When Are Claims Suppose To Be Paid?

Anyone in Grand Prairie, Arlington, Mansfield, Cedar Hill, Duncanville, De Soto, Irving, Fort Worth, or anywhere else in Texas would naturally wonder when a claim they submit is suppose to be paid. The lawyerly answer is: It depends. One answer in one situation is shown here.
In 2002, the San Antonio Court of Appeals issued an opinion in a case that dealt with when a claim for underinsured motorist (UIM) benefits should be paid. The style of the case is Lawrence F. Wellisch, III and Maria L Wellisch v. United Services Automobile Association. The case came to the appeals court on an appeal on a motion for summary judgement in favor of United Services Automobile Association (USAA).
Here is some background.
Judith Salinas was driving her car at about 88 miles per hour when she lost control of the vehicle. It rolled over, killing Salinas and her son and severely injuring other passengers, including 15 year old Jessica Wellisch. Jessica was in a coma for five days before dying. The Wellisch’s sued Salinas estate, and, with USAA’s permission, settled. The Wellisches then sought to recover under their USAA UIM coverage. On November 25, 1998, USAA denied the claim, and the Wellischs sued on the insurance contract and for extra-contractual claims.
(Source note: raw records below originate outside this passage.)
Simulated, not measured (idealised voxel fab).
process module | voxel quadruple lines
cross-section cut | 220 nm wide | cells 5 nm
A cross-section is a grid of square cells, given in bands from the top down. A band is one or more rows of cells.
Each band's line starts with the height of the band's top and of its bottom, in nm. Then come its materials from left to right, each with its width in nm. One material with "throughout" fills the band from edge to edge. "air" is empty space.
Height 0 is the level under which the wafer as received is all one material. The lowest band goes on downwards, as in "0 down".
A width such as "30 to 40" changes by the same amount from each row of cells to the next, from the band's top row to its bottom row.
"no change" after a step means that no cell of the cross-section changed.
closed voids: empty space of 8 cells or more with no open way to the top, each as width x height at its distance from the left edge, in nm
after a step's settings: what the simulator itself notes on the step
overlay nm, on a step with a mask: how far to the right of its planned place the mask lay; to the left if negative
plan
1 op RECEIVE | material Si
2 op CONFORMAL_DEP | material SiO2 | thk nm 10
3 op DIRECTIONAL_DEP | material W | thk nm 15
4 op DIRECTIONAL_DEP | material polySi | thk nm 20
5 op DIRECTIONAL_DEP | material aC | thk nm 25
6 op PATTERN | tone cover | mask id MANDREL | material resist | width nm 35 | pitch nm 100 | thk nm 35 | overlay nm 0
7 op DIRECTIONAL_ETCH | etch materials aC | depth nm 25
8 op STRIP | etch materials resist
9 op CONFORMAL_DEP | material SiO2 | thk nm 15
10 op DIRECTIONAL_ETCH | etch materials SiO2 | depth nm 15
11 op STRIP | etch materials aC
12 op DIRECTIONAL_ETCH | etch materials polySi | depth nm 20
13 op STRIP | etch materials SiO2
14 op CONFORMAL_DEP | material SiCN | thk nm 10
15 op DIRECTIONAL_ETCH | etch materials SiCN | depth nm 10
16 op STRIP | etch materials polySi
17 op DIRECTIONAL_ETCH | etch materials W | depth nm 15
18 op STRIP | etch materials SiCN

A trial was held wherein the Wellishes prevailed on their contract claim. On May 2, 2000, the judgment was entered and on the same day, USAA paid the Wellisches their policy limits of $300,000.
The Wellischs then proceeded on their extra-contractual claims against USAA. The part of this that is relevant to this writing is the claim for delay in paying the claim from November 25, 1998, to May 2, 2000. USAA filed a motion for summary judgement asking the court to rule that there was no liability and the court granted that motion. This appeal ensued.
The Wellisches asserted that USAA’s denial of their claim on November 25, 1998, was a violation of the Texas Insurance Code, Prompt Payment of Claims Act, and thus they were entitled to Section 542.060 penalties. USAA countered, arguing that the money was not due until judgment was rendered on May 2, 2000, and since they paid on that same day, they had no liability under Section 542.060.
The USAA policy provided that USAA would “pay all damages which a covered person is legally entitled to recover ….”
In discussing this case the court looked at how other courts have ruled and stated, “Various courts have construed the phrase ‘legally entitled to recover’ in similar UIM policies to mean that the insured must establish the uninsured motorist’s fault and the extent of the resulting damages before becoming entitled to recover UIM benefits.” They went on to say that those other courts make clear that an insurer is not obligated to pay UIM benefits until the insured becomes legally entitled to those benefits. Thus, an insurer has the right to withhold payment of UIM benefits until the insured’s legal entitlement is established.
In looking at the statute, they said that the plain objective of the statute is to obtain prompt payment of claims, and as a court, they must liberally construe the statute to promote its underlying purposes. Failure to comply with the statute is what would result in penalties for failure to comply with the statute.
However, as the court stated, “Nothing in (the prompt payment of claims act) suggests that an insurance company cannot dispute and deny a claim. In fact, the statute is premised on the presumption that carriers have the right to dispute claims. It merely requires that they do so promptly. Further, nothing in (the act) precludes an insurer from awaiting a judicial determination of an insured’s ‘legal entitlement’ to UIM benefits. It merely requires that the insurer notify the insured of its reasons for delaying the acceptance or rejection of a claim.”
An experienced Insurance Law Attorney can read Section 542.055, 542.056, and 542.057 and advise a client how best to proceed. These situations can be very fact specific. When dealing with UIM cases, too many times a person has to wait until there has been a judicial determination of fault and damages. Most other cases do not require this wait.